The market may expand as much as 30 percent in 2011, said Olof Persson, president of Volvo’s construction equipment unit. Industry sales of equipment including excavators and wheel loaders in the U.S. and Canada may rise to about 40,000 units in Tokyo-based Komatsu’s 2011 fiscal year, which runs through March 2012, from about 30,000 units in fiscal 2010, said David Grzelak, chief executive officer of its Komatsu America Corp. unit. Sales peaked at 72,000 units in fiscal 2006, he said.
“The U.S. market is growing from a low level,” Persson said yesterday in an interview at the CONEXPO-CON/AGG construction conference in Las Vegas. “The North American market is turning and the market is coming back.”
The recovery in U.S. industrial production, up 5.5 percent in the year through February, hasn’t been matched in construction. U.S. private non-residential construction spending dropped to $244.4 billion in January, the lowest level in six years, according to U.S. Census Bureau data. U.S. housing starts in February were 479,000, 21 percent lower than a year earlier, bureau data also show.
“We feel the market has bottomed,” Grzelak said in an interview in Las Vegas. “We see continued improvement.”
Komatsu is seeing increases in equipment utilization, parts sales, and distributors replacing aging rental fleets, Grzelak said. Orders and prices for used equipment are rising too, Persson said.
Volvo will invest $100 million in the next two years at its Shippensburg, Pennsylvania, plant and start manufacturing wheel loaders, excavators and haulers, it said last week. The Gothenburg, Sweden-based company plans to expand into the U.S. market for skid-steer equipment, vehicles that can haul earth and dig trenches.
That market is “one of the products we haven’t been a player in,” said Persson, who will become CEO of Volvo Group in September.
Caterpillar, the world’s largest maker of construction equipment, is seeing a “slow, steady increase” in demand in North America, its CEO Doug Oberhelman said yesterday in a presentation at the conference.
There is a “favorable vibe” at the event in Las Vegas, with a higher attendance from the investment community compared with three years ago, when CONEXPO-CON/AGG was last held, Robert McCarthy, an analyst for Robert W. Baird & Co. in Chicago, said in a report.
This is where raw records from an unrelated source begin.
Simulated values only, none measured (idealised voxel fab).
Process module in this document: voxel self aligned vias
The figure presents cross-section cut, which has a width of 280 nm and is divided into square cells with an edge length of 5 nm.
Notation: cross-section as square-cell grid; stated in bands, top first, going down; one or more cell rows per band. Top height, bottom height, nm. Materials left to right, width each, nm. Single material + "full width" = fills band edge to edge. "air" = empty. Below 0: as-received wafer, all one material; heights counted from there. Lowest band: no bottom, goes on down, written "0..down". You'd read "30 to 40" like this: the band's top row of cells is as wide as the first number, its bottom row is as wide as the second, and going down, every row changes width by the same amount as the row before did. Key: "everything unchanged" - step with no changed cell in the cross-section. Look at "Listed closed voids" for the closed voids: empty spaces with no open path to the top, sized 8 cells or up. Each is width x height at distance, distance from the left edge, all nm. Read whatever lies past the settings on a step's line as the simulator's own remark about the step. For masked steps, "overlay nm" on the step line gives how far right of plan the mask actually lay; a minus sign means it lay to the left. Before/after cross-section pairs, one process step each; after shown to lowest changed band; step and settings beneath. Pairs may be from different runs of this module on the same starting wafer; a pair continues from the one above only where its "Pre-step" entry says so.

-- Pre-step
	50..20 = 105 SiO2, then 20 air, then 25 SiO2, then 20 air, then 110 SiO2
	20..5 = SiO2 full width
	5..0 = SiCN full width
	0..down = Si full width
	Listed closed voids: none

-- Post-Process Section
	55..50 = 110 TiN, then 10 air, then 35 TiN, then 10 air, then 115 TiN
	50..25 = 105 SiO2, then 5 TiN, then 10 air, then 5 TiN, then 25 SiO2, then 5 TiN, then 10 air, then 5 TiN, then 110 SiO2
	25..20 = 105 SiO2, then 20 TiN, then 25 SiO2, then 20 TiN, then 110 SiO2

“The North American market is in a recovery,” Ron DeFeo, chief executive officer of Westport, Connecticut-based heavy- equipment maker Terex Corp. (TEX), said in an interview at the conference. “I want to temper that assessment with the fact that we dropped pretty low. Most of the demand is replacement demand.”
While heavy-machinery rental companies are replacing old equipment in their fleets, “they are not growing their fleets,” DeFeo said. “It’s the beginning of a recovery, not the middle.”